# Final (Fine Dining)

In [1329]:
import pandas as pd
import numpy as np
import datetime

In this final, you will be asked to analyze a data set containing historical reservations for a fine-dining restaurant that is stored in the file "data/Reservation_Data.csv".  This restaurant only accepts reservations booked online and hence does not accept walk in customers.   Each row in this data corresponds to a booked reservation.  The columns have the following meaning:
- reservation\_date: The date that the reservation was booked for. In other words, this is the date when the customer will dine.
- reservation\_time: The time that the reservation was booked for.
- reservation\_party\_size: The size of the party for the corresponding reservation, i.e. the number of diners.
- reservation_date_booked: the date on which the reservation was made.
- datetime\_booked: The date and time corresponding to when the reservation was made **(in UTC)**. This column has missing values, which have been entered as "#N/A".  **The restaurant is located in a Pacific time zone.**

Your goal in this final will be to understand how customers schedule reservations at this restaurant.


## Problem 1 

Your first task is to read in the data and do the following:

- delete rows with missing values
- convert datetime_booked to a datetime column with Pacific time zone (recall from above that these enteries are naive datetime, i.e., they do not have time zone information; they represent the date and time correspoinding to when the reservation was made in **UTC**)
- combine reservation_date and reservation time to create a new column called reservation_datetime that is a datetime column that has a Pacific time zone. (Recall that the restaurant is in Pacific time zone and these entries represent the time the customer will dine at the restaurant.) So the final dataframe you return should have 6 columns in total.
- Only keep reservations made at the following 8 time slots: 17:30, 17:45, 18:00, 18:15, 20:45, 21:00, 21:15, 21:30 (**Hint**: You need to use the reservation_datetime column to solve this).

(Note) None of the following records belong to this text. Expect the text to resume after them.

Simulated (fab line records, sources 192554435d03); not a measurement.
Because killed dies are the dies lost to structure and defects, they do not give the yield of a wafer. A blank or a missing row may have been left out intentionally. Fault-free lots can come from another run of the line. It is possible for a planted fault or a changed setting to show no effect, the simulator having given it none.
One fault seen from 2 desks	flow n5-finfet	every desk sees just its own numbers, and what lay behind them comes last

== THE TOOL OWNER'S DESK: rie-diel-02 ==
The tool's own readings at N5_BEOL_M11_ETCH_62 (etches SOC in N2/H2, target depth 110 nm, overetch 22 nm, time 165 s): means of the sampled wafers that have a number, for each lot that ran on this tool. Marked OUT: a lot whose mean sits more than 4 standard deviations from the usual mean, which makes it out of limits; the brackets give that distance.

Return this modified version of the original data frame.

In [1330]:
import pytz
def Read_Data():
    # Read in the data and drop rows with missing values
    df_res = pd.read_csv("data/Reservation_Data.csv", na_values=["#N/A"])
    df_res.dropna(inplace=True)
    # Convert datetime_booked to Pacific time zone
    df_res["datetime_booked"] = pd.to_datetime(df_res["datetime_booked"]).dt.tz_localize('UTC').dt.tz_convert('US/Pacific')
    # Combine reservation_date and reservation_time to create a new column called reservation_datetime in Pacific time zone
    df_res['reservation_datetime'] = pd.to_datetime(df_res['reservation_date'].str.cat(df_res['reservation_time'], sep=' '), format='%m/%d/%y %H:%M:%S').dt.tz_localize('US/Pacific')
    # Filter reservations by valid time slots
    time_slots = ['17:30', '17:45', '18:00', '18:15', '20:45', '21:00', '21:15', '21:30']
    df_res = df_res[df_res['reservation_datetime'].dt.strftime('%H:%M').isin(time_slots)]
    return df_res

In [1331]:
df_res = Read_Data()
assert df_res.shape==(3359,6)

In [1332]:
assert list(df_res.columns) == ['reservation_date', 'reservation_time', 'reservation_party_size',
                                'reservation_booked_date', 'datetime_booked', 'reservation_datetime']

In [1333]:
assert np.isclose(df_res.datetime_booked.dt.hour.mean(), 13.55969)

## Problem 2 

In this next part, we will write two functions to understand basic patterns in the data.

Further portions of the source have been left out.